# Win 37A 12ga Single Shot seeking info/value



## The Norseman (Jan 8, 2005)

Rummage Sale near by this morning. Thought I'd quick stop in to see what they had.

I asked if they had any Fly Fishing stuff, "Yep two Rods/Reels in the Garage corner.

Seen the Fly Rods at the same time spied a Single Shot Shotgun on near by table.
Sorta recognized it.

Unbelievable! a Winchester Model 37A Gold Trigger 12Ga Break Open Single Shot.
$100 it said, snatched it up with the Fly Rods/Reels.

The significant of the Winchester was that as a young man, I once had the "Long Tom"
version. Traded it off at some point.

Kept telling the Owner, I couldn't believe I found this. Told Owner not to worry,
it was going to a Good Home and would be well taken care of.

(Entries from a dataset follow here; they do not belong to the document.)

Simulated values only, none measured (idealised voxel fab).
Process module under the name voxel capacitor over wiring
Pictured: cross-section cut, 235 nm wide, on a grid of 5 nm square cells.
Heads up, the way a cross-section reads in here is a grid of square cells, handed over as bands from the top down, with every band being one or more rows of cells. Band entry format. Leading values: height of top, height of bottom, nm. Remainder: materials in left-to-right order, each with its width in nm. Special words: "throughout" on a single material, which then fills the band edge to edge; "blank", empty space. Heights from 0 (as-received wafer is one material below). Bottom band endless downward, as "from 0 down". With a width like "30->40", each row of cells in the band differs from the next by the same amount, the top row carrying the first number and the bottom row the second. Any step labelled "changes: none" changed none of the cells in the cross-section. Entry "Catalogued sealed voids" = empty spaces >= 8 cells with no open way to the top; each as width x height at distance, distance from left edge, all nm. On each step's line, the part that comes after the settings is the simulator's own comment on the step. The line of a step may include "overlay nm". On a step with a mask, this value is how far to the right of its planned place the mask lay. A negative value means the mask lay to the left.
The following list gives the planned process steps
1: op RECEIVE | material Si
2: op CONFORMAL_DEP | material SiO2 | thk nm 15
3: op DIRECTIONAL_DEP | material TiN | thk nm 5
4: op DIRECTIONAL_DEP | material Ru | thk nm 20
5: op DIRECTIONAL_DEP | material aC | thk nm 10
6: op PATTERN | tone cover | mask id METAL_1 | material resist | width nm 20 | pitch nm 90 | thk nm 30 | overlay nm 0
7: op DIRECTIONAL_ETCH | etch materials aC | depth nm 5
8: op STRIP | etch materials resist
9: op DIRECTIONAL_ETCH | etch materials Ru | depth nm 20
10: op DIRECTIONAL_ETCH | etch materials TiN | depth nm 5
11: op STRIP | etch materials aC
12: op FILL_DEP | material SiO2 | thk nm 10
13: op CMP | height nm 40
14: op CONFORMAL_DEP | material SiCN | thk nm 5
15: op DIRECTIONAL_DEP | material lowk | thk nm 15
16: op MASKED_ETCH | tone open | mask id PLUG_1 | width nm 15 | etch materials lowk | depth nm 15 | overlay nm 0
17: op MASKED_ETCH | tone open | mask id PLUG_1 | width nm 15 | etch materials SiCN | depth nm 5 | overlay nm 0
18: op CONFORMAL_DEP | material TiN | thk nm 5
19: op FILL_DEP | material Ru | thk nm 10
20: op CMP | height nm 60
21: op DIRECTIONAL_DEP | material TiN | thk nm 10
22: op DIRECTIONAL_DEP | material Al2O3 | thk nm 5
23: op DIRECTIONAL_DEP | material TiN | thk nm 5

Several hours later, among errands and chores, just got done cleaning it up some.
Has been Used, a few Blemishes, some Finish is issues, but Hey! it's mine now.

Mechanically great shape, all works, and Bore did swab out shiny. Trigger pull is
really good too! Unbelievable.

Cleaned up the South Bend Fly Reels too. Haven't got to the Fly Rods yet.

This 37A has a few slight Cosmetic items, but Mechanically Sound, and Bright Bore,
beautiful pressed checkered panels, defiantly Shooter Grade.

Is there something Special about the Winchester 37A Gold Trigger 12ga 32"Bbl full choke?

It is Roll Marked "Made in Canada". Serial Number is C671xxx. Circa late '70s?

Not much out there about them.

Thank you in advance.


----------



## Sasha and Abby (May 11, 2004)

cool old classic... :beer:


----------